Last May, we published an analysis of the uprising in Baltimore, focusing in on the dynamics of white solidarity. The essay confronted a tension pervasive throughout the movement, on the simultaneous necessity of strategic alliances between different struggles of oppressed and exploited peoples, and the possibility that including other groups might obviate the specificity of anti-Black racism. As the movement has developed, it’s proven to have strong resonances with non-black people, drawing in participation and support from a range of different sectors and struggles and sometimes offering models for others. How do we maintain the resonance between different struggles with shared antagonisms, without effacing what is specific to this movement?

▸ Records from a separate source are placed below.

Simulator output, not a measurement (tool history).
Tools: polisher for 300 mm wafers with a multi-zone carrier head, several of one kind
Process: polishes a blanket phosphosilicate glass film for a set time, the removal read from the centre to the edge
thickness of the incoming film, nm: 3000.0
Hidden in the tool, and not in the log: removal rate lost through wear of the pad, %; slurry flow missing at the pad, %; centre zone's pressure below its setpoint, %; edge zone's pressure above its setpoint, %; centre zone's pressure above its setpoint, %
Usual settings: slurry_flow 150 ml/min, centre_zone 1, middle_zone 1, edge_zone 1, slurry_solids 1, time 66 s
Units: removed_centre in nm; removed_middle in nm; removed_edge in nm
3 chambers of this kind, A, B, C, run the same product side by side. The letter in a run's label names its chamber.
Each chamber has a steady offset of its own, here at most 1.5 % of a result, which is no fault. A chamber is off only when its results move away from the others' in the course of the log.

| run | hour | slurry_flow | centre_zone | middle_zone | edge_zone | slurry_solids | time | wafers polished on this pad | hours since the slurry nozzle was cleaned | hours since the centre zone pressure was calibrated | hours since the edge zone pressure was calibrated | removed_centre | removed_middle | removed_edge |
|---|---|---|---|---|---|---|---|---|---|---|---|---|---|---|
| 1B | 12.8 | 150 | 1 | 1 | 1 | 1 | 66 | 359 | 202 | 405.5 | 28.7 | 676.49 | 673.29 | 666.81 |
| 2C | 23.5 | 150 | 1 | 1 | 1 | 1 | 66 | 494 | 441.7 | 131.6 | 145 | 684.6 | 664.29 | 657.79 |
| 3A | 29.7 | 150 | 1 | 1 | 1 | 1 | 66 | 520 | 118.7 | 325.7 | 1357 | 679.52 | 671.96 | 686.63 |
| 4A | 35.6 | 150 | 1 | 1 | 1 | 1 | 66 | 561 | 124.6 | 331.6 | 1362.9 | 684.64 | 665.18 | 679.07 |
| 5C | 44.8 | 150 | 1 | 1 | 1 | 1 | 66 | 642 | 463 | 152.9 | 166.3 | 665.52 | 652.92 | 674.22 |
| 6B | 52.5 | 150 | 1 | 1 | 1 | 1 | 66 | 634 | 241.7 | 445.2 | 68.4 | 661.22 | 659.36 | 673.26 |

These tensions are always already present in the context of anti-racist organizing and this is even more the case in a place like Ann Arbor, where white folks are used to being front and center and there is little recent history of cross-race organizing. In grappling not only with the city government but also with ourselves, we’ve learned what it means to tackle these issues at their heart. Black Lives Matter is a black-led movement that mobilizes non-black “allies,” but our experiences in this and other movements have clearly demonstrated to us that the concept of allyship is dead or at least dying. The key is to remember that while we may have similar enemies, we do not have the same reasons for our antagonisms. This is why we’ve found the model of co-conspirators, as proposed by Feminista Jones, more useful.

As co-conspirators, we recognize that we cannot collapse our specific experiences of violence and exploitation or refuse to recognize the nuances that distinguish them. We can’t be the voices in all movements and no one can be everywhere. What we can do is identify shared goals and try to build toward them without losing the specificity of each. Specifically, in AAA4BL we’ve continually had conversations about the positioning of black, brown, yellow, red, and white voices. As a mixed-race grassroots organization, we are challenging ourselves to privilege black experiences and perspectives while navigating how co-conspirators can best lend their support.

That is why we show up when called. For example, when student organizers hosted a caravan of the relatives of disappeared students from Ayotzinapa, Mexico, we were there to join the 7-mile caminata from Ann Arbor to Ypsilanti and participate in discussions about the ways in which state repression links us all. We listened to what our Mexican, Chican@, and Latin@ organizers needed from us and followed accordingly. Another potential local site of convergence is the recent killing of 20-year-old black man named Terrance Kellom in Detroit, shot by an ICE agent during a joint operation with DPD. Given that Detroit is a border city, southeast Michigan experiences intensified though unevenly distributed forms of state violence that nevertheless occasionally intersect directly as in this instance. We are beginning to build trust with organizers working on migration and deportation in the region and are hoping to bridge these struggles.

Alongside repression, the Black Panther Party’s handling of gender and sexuality is often named as one of the central reasons for their decline. In fact, it’s one of the few arguments that different factions of the Panthers can agree upon – Elaine Brown and Assata Shakur have made remarkably similar observations about patriarchy in the party. Some have even drawn a causal link between the force of repression and the dangerous practice of patriarchy that was active in some quarters, showing how “misogynists make great informants.” And yet, recent scholarship has shown that the revolutionary activism carried out by so many rank and file women Party members made the survival programs possible. Women’s political work and leadership around issues of housing rights, health care access, education, and other community services transported the struggle for black liberation onto a much broader terrain. It’s often noted today that Black Lives Matter is largely not led by cis men but by black women, trans* women and men and queer organizers); if this is the case, what’s the significance of this leadership? Does this leadership signal a potential change in the content and direction of this movement?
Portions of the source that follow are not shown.